KPMG South Africa has decided to audit its staff every two years, following the resignation of two of its partners who faced disciplinary charges for concealing financial interest in connection to VBS Mutual Bank, which was placed under curatorship.
This is the latest development in the internal and external reviews that started last September when KPMG announced a major shakeup in its leadership. This was following an internal investigation of its practices while working for the wealthy Gupta family, which is at the center of the country’s corruption inquiries with the accusation of using their friendship with South Africa’s former President Jacob Zuma to win government contracts. Zuma and the Guptas have denied any wrongdoing, and the accusations are part of judicial inquiry into “state capture”.
Wiseman Nkuhlu, chairman of KPMG, told reporters in Johannesburg on Sunday that “the vetting is to be done by an external, independent party,” adding that KPMG intends to also extend the audit of its previous work as far back as a year and half period, with plans to have a hotline that employees can channel concerns regarding the firm’s work quality.

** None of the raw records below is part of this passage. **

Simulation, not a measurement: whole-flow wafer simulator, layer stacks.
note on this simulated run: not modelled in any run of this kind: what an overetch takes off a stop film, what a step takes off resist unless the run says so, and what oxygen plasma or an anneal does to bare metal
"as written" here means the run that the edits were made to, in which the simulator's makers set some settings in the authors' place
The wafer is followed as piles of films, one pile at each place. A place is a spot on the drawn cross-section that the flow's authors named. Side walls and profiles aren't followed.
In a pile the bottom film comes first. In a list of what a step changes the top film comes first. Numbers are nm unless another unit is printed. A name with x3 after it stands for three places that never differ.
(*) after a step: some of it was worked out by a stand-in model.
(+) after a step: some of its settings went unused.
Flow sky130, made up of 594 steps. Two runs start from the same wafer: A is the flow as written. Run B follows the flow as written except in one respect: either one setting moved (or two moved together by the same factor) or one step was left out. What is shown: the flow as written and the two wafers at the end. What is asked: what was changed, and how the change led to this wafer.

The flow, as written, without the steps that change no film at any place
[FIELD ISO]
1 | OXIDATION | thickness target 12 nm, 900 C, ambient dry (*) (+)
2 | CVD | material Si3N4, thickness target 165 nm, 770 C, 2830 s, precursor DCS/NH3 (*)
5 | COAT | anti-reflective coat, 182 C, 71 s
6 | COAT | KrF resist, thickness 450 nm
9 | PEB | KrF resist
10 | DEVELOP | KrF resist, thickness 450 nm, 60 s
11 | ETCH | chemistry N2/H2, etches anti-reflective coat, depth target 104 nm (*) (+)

Prior to the time KPMG made these managerial decisions, two of the company’s partners Sipho Malaba and Dumi Tshuma had tendered their resignation on Friday, after investigation revealed the disciplinary charges against them were “connected to VBS bank and include, but are not limited to, failure by the partners to comply with the firm’s policies and procedures regarding the disclosure of relevant financial interests,” as noted in an emailed statement by the firm.
In March, VBS Mutual Bank was placed under curatorship by South African Reserve Bank over liquidity issues, because the lender was unable to repay some of its clients’ deposits. KPGM explained that the bank’s curatorship brought to light information linked to the partners, which incited KPMG’s decision to carry out an independent investigation that is still ongoing.
In a reaction to the incidence, KPMG South Africa chief executive Nhlamulo Dlomu said, “This has been a very disappointing episode for KPMG. The disappointment and anger is palpable. There can be no tolerance, however, of any conduct that compromises our reputation and we have moved decisively to deal with the situation. If the two partners who quit need to be reported to the country’s authorities following the KPMG probe, the firm will take those steps.”
In the wake of Malaba and Tshuma’s resignation, the firm looks to review the work done by its partners in a bid to “reaffirm the public’s trust in KPMG.”
“We will look at the last two years,” Dlomu told reporters. “We’re looking at at least 200 files and looking at big, medium size and smaller clients. In essence what we’re doing is we’re opening ourselves up to proper and detailed scrutiny.”
Earlier, KPMG had said its investigation found no evidence of corruption or illegal behavior but identified “work that fell considerably short of KPMG’s standards.” This led to the resignation of the multinational audit firm’s COO and risk management partner Steven Louw, as well as CEO Trevor Hoole, who was replaced by Nhlamu Dlomu, the company’s former Head for People and Change.
South Africa’s then Finance Minister Malusi Gigaba instructed all government and public agencies to review their accounts with KPMG and to ensure audit processes have not been compromised. The crisis has cost the global audit firm its Business Leadership SA membership and clients such as Telkcom, Wits University and Standard Bank.
Asides KPMG, other global firms that have faced problems due to their work for the Gupta brothers include business consultancy firm McKinsey, SAP and public relations agency Bell Pottinger. The Guptas optimum coal mine, Eskom, is not left out of the saga.